Where there’s smokes there are raptors

It’s autumn and it’s smoky. At this time of year the smell of burning stubble pervades our local landscape, although perhaps less so than in years gone by. A gradual shift to low or no-till farming systems has seen a decline in this practice in recent times.

Stubble burning west of Newstead, 8th April 2013.

Stubble burning west of Newstead, 8th April 2013.

Birds of prey are often attracted to fire – in northern Australia large flocks of raptors, often numbering in the hundreds, will gather to feed on animals disturbed during burns. We don’t get anywhere near these numbers in southern Australia, but it is not unusual to see congregating raptors around stubble burns during autumn. Such was the case a few days back on the Moolort Plains, with a loose flock that included Brown Falcons, Whistling Kites and a young Wedge-tailed Eagle in attendance at a small stubble fire.

This Brown Falcon was keeping an eye out  for rodents disturbed by the burning stubble.

This Brown Falcon was keeping an eye out for rodents disturbed by the burning stubble.

Wedge-tailed Eagles are not often seen on the ground. The golden-brown 'shawl' on the head and neck indicate a juvenile bird.
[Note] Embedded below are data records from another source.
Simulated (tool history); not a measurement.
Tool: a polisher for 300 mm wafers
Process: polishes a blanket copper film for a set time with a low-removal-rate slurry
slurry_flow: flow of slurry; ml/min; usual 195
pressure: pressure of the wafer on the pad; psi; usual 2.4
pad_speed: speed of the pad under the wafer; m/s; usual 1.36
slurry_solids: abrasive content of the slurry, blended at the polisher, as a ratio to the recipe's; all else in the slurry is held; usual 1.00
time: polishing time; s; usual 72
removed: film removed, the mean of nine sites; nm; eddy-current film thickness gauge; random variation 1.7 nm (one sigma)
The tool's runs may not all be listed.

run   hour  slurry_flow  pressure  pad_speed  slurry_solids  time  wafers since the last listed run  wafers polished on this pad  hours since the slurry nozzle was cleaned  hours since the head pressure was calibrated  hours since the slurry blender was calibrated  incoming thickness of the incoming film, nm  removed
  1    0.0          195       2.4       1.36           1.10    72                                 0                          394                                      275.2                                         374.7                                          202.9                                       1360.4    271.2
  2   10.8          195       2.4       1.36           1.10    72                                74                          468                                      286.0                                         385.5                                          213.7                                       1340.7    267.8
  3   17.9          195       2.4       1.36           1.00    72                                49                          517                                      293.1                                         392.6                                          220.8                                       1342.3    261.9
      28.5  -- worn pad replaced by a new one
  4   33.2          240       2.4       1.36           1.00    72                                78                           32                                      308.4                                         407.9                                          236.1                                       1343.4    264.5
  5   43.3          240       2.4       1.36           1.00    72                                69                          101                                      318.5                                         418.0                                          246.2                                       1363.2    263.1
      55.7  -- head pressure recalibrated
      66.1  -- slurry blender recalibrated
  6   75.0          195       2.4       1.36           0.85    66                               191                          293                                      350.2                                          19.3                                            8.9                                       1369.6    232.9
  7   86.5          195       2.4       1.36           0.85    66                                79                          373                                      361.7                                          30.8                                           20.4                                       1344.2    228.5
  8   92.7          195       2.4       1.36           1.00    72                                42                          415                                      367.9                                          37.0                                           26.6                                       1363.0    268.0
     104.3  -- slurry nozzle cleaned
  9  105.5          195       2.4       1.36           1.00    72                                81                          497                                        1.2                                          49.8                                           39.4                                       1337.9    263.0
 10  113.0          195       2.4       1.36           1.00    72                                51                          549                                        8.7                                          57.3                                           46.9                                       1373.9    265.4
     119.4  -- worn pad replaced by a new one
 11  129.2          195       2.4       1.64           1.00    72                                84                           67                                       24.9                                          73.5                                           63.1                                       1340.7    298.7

Wedge-tailed Eagles are not often seen on the ground. The golden-brown ‘shawl’ on the head and neck indicate a juvenile bird.

After taking flight the young eagle skirted the perimeter of the burn in seach of prey

After taking flight the young eagle skirted the perimeter of the burn in search of prey

A useful background article on stubble burning can be accessed here.

2 responses to “Where there’s smokes there are raptors

  1. Wow – photo of the wedge tail is amazing

  2. Wonderful photos Geoff. Your blog is a total gem. Thank you so much. George.